Herizons Magazine (Spring 2008)
I am not a mainstream media fan, and I haven’t been one for a long time. I like to think that, as I have gotten older, my dynamic and sometimes contradictory critical feminist analysis (can you tell I was a sociology major?) has deepened from the angry polemics of a surly teenager to something a little bit more complex. But, I have to admit, politically speaking, I have been really lazy lately. As I withdrew my attention from celebrity news and headlines that held no interest for me, I wasn’t so conscientious about cultivating a batch of new, alternative news sources. As the office mate most likely to answer “No” to the question “Did you hear?” Herizons is a welcome addition to my reading list.

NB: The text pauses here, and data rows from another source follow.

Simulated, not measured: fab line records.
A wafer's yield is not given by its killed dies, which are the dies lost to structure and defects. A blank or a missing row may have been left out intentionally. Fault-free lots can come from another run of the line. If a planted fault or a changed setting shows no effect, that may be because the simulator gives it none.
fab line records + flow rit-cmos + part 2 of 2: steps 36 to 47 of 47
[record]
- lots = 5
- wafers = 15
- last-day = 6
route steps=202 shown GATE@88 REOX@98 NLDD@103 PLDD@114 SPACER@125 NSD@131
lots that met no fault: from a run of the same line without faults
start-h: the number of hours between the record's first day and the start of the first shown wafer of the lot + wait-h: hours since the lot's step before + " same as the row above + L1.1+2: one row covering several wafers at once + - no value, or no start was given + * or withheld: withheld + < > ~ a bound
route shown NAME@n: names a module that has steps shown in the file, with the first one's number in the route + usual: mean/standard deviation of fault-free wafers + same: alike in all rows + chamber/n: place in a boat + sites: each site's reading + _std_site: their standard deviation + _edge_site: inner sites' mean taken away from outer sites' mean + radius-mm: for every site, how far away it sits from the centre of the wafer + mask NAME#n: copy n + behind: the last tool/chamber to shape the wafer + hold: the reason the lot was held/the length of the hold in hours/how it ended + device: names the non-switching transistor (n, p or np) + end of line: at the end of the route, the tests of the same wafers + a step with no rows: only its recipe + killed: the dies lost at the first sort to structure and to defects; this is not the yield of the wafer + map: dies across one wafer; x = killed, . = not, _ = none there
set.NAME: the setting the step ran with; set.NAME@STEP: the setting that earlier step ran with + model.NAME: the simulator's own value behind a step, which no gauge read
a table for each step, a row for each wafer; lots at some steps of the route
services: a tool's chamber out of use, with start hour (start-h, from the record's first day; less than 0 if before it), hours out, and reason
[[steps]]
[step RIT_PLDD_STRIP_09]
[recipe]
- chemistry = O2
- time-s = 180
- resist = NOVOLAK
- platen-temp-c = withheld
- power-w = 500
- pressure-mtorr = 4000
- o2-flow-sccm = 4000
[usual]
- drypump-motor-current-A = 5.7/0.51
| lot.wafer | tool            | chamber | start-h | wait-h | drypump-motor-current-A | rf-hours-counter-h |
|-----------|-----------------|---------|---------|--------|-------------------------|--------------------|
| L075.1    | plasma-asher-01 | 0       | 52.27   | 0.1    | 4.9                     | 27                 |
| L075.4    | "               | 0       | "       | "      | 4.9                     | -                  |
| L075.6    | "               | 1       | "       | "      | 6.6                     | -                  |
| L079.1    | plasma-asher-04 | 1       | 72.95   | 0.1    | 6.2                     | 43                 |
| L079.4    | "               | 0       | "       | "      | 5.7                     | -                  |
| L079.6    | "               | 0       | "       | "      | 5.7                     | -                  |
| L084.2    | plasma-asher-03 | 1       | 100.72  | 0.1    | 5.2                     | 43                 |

When engaged, I am very fast reader. I managed to make my way through nearly half of the Spring 2008 issue of Herizons in one sitting, even with the distraction of preschool music lessons in the background. With the tagline “Women’s News and Feminist Views,” the range of topics in the magazine seemed to be tailored to my interests, namely women—how we are affected by this world, and how we effect change in this world, from multiple perspectives. All of the articles were written in an accessible tone, whether they were focused on issues of global politics or music reviews.
In covering the content of the magazine, I found good reasons to shift my environmental focus to the boreal forest in my own (national) backyard, and got the scoop on what the young gals of today are reading. (It’s not Judy Blume.) I don’t listen to the radio very much, and got some great leads on women recording artists to add to my library. I also liked the fact that I was able to read the work of many Canadian women writers—including Maya Khankhoje, Susan G. Cole, and Tara-Michelle Ziniuk—within one issue.
Not that I ever entirely stopped, but reading Herizons has helped me to get excited about my politics again.